WildASR (arXiv 2603.25727) is an ASR evaluation dataset built entirely from real human speech — not TTS-generated audio. It captures natural speech characteristics including disfluencies, diverse accents, background noise, and conversational patterns that synthetic speech benchmarks miss.

Does Microsoft MAI-Transcribe-1 actually beat Whisper?

Microsoft claims MAI-Transcribe-1 achieves lower word error rates than Whisper across 25 languages on standard benchmarks. The question WildASR raises is whether those benchmarks reflect real human speech performance. Until MAI-Transcribe-1 is independently evaluated on contamination-free datasets like WildASR, the claimed improvements may be partially inflated by synthetic speech in the test sets.

How should voice agent teams evaluate ASR models?

Test on your actual audio distribution, not standard benchmarks. Record real calls from your production pipeline, transcribe manually for ground truth, and measure WER on that data. If you cannot build a custom test set, WildASR provides a contamination-free evaluation baseline. The gap between benchmark WER and your real-world WER is your contamination exposure.

WildASR: why your ASR benchmarks are contaminated with synthetic speech

Q: What is benchmark contamination in ASR?

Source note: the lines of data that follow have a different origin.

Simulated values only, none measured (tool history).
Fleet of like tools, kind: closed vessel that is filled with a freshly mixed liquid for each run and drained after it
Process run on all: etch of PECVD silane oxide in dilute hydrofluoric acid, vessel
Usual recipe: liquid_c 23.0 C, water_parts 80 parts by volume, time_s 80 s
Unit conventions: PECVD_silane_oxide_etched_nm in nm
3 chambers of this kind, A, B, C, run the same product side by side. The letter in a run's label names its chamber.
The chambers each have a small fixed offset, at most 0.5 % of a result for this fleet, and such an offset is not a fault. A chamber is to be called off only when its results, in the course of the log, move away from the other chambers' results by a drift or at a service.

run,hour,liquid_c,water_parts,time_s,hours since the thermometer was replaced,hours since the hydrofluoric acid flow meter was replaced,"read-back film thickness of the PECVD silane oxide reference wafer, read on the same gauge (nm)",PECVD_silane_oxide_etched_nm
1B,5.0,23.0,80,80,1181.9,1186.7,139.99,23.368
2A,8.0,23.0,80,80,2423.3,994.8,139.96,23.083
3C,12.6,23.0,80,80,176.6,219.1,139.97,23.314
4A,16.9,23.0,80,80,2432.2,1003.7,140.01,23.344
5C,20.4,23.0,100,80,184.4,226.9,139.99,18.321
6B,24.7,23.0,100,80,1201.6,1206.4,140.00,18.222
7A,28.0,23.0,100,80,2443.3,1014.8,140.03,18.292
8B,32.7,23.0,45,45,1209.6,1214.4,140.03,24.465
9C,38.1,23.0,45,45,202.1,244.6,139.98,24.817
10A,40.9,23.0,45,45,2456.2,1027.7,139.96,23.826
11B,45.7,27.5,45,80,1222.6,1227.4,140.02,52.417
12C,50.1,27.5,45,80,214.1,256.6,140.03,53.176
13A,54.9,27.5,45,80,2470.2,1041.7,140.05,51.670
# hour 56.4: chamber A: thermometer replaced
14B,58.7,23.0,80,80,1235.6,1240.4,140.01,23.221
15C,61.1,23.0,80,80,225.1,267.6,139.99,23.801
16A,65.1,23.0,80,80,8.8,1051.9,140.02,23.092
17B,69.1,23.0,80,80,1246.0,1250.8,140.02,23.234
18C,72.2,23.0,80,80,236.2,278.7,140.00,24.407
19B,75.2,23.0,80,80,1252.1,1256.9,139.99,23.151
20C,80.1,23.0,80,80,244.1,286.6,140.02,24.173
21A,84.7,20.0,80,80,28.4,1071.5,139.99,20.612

ASR benchmark contamination occurs when TTS-generated (synthetic) speech is included in training or evaluation datasets. Models trained on contaminated data learn to transcribe synthetic audio patterns rather than real human speech characteristics like disfluencies, overlapping talk, background noise, and accent variation. This inflates reported accuracy numbers.

8 minute read

A microscope examining audio waveform patterns on a glass slide, some synthetic and uniform, others organic and irregular

TL;DR — Major ASR benchmarks contain TTS-generated speech, inflating reported accuracy. WildASR (arXiv 2603.25727) is the first dataset built entirely from real human speech. When SOTA models are tested on uncontaminated data, the gap between benchmark claims and real-world performance widens. This extends the ASR benchmark gap analysis with the mechanism: contamination, not just domain mismatch.

The benchmark numbers your deployment decision is based on are wrong

Your voice agent team picked an ASR model. You compared word error rates across LibriSpeech, Common Voice, and FLEURS. Model A achieved 3.2% WER. Model B achieved 4.1%. You picked Model A. In production, Model A delivers 12-15% WER on real customer calls.

The ASR benchmark gap post documented this pattern: production WER consistently exceeds benchmark WER by 3-5x. The explanation offered was domain mismatch — benchmarks use clean, scripted audio while production has noise, accents, and disfluencies.

WildASR (arXiv 2603.25727, March 2026) identifies a deeper problem: the benchmarks themselves are contaminated with TTS-generated speech. Models trained on these benchmarks are not just missing domain-specific patterns — they are actively optimized for synthetic audio characteristics that do not exist in real human speech.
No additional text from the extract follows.